Transparency in digital advertising cannot be ignored. So, what is transparency in digital advertising?

Transparency in digital advertising is important from two perspectives: cost and inventory. According to Bannerflow Product Owner, Björn Karlström, “you need to know where your banners are served. And you need to know where your money is spent in the ad tech chain. Without this data, your media budget is out of control, you cannot make well-founded decisions, and you are susceptible to fraud.”

Over the past decade, marketers have allowed agencies to work independently when purchasing ad space. They are supplying a lot of freedom to agencies and ad tech providers. As a consequence, lots of brands used to pouring money into the black box for digital advertising. For this reason, programmatic advertising and real-time bidding start to rise, and traditional advertising has been replaced with automated systems.

A way to increase transparency and use advertising expenses more effectively is to operate it in-house. For example Pernod Ricard’s director of finance and operations Gilles Bogaert: “We still use some creative agencies, but on production, [it can make more sense] doing it ourselves”.

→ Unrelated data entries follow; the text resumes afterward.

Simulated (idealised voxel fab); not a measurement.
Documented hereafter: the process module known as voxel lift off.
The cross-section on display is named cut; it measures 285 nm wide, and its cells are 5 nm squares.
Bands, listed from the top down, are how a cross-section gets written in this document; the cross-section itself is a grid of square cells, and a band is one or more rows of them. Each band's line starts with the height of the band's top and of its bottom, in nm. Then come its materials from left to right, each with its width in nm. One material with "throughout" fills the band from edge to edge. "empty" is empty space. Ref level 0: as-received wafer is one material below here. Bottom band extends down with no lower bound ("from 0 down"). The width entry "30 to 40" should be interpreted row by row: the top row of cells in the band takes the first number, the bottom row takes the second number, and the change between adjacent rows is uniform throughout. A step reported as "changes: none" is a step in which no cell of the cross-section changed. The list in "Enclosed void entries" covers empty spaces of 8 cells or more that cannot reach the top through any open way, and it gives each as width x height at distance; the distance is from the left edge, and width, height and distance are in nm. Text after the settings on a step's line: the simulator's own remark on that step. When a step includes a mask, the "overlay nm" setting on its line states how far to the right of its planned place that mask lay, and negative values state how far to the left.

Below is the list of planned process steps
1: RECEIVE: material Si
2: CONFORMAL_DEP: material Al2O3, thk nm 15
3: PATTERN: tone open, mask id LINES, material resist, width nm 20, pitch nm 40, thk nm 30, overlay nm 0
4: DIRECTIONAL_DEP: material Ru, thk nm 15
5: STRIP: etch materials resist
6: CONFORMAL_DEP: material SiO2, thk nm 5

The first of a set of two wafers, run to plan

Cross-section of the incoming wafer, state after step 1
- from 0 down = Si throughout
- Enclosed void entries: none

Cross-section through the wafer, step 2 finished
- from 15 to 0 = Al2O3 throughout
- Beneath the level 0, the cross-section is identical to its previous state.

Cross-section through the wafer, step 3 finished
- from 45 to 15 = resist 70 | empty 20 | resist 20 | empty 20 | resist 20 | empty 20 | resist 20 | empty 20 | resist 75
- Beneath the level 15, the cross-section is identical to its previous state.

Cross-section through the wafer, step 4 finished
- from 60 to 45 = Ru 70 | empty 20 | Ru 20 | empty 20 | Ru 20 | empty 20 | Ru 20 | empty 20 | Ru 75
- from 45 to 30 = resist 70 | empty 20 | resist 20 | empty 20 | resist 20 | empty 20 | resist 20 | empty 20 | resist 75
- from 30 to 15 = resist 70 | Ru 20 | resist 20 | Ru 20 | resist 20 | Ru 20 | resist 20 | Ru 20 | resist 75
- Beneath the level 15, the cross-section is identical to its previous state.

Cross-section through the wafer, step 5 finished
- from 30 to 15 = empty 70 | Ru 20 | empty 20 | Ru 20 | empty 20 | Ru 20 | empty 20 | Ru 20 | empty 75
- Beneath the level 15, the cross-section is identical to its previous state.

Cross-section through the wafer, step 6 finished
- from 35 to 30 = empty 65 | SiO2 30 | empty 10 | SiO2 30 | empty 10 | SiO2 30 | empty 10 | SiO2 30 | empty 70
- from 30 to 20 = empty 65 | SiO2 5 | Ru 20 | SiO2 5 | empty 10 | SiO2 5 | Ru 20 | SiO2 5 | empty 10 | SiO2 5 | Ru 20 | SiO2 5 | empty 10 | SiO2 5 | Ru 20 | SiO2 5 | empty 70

According to P&G’s Marketing Chief Marc Pritchard “better advertising requires time and money, yet we’re all wasting way too much time and money on a media supply chain with poor standards adoption. Too many players grading their own homework, too many hidden touches, and too many holes to allow criminals to rip us off“.

The truth is that you should mind about the ads your brand uses and the context in which people view it. And most importantly, whether the people you work with depend on transparency.